Things to consider when running the GUI app:
  1. The configuration of the robot can only be updated when it's found in the rest state - aka when the servos are stopped.

  2. The configuration file written config.json must have all fields already present upon the app's launch. In this repo, all required fields are already present.

  3. Pressing the Release/Fix/Stop/Cut Power buttons will execute as many times as they are pressed and in the same order as they were pressed.

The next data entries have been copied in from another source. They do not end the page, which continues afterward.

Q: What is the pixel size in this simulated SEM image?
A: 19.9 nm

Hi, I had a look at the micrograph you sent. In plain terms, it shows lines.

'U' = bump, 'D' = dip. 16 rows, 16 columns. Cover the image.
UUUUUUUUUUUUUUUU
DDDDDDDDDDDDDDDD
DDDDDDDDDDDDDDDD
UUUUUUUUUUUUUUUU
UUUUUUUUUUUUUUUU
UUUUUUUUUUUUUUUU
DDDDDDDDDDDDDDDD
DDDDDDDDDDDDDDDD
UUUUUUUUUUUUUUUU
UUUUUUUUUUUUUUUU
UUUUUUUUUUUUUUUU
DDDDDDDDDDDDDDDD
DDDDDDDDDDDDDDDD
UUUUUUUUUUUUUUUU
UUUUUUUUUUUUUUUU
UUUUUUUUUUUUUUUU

  4. When calibrating the camera or the arms, click on Save to propagate the new configuration throughout the app and also to save it to disk.

Installing

Update the package manager:

sudo apt-get update

Numpy/Sklearn Dependencies:

sudo apt-get install gfortran libatlas-base-dev libopenblas-dev liblapack-dev

Dependencies for Pillow:

sudo apt-get install libjpeg-dev zlib1g-dev libfreetype6-dev liblcms1-dev libopenjp2-7 libtiff5 -y

Dependencies for muodov/kociemba library:

sudo apt-get install libffi-dev python-dev python3-dev

Dependencies for OpenCV:

sudo apt-get install libcblas-dev libhdf5-dev libhdf5-serial-dev libatlas-base-dev libjasper-dev libqtgui4 libqt4-test libwebp6 -y
sudo apt-get install libatlas3-base libsz2 libharfbuzz0b libtiff5 libjasper1 libilmbase12 libopenexr22 libilmbase12 libgstreamer1.0-0 libavcodec57 libavformat57 libavutil55 libswscale4 libqtcore4 -y

Then, after having installed the dependencies, go on and install the actual libraries:

virtualenv -p python3 .venv # this has been tested against 3.5
source .venv/bin/activate
pip install -r requirements.txt --index-url https://piwheels.org/simple --extra-index-url https://pypi.org/simple

Usage

To run this, execute

python main.py

This launches a GUI app, so be sure you've got an X11 client running on your computer if you're running this headless.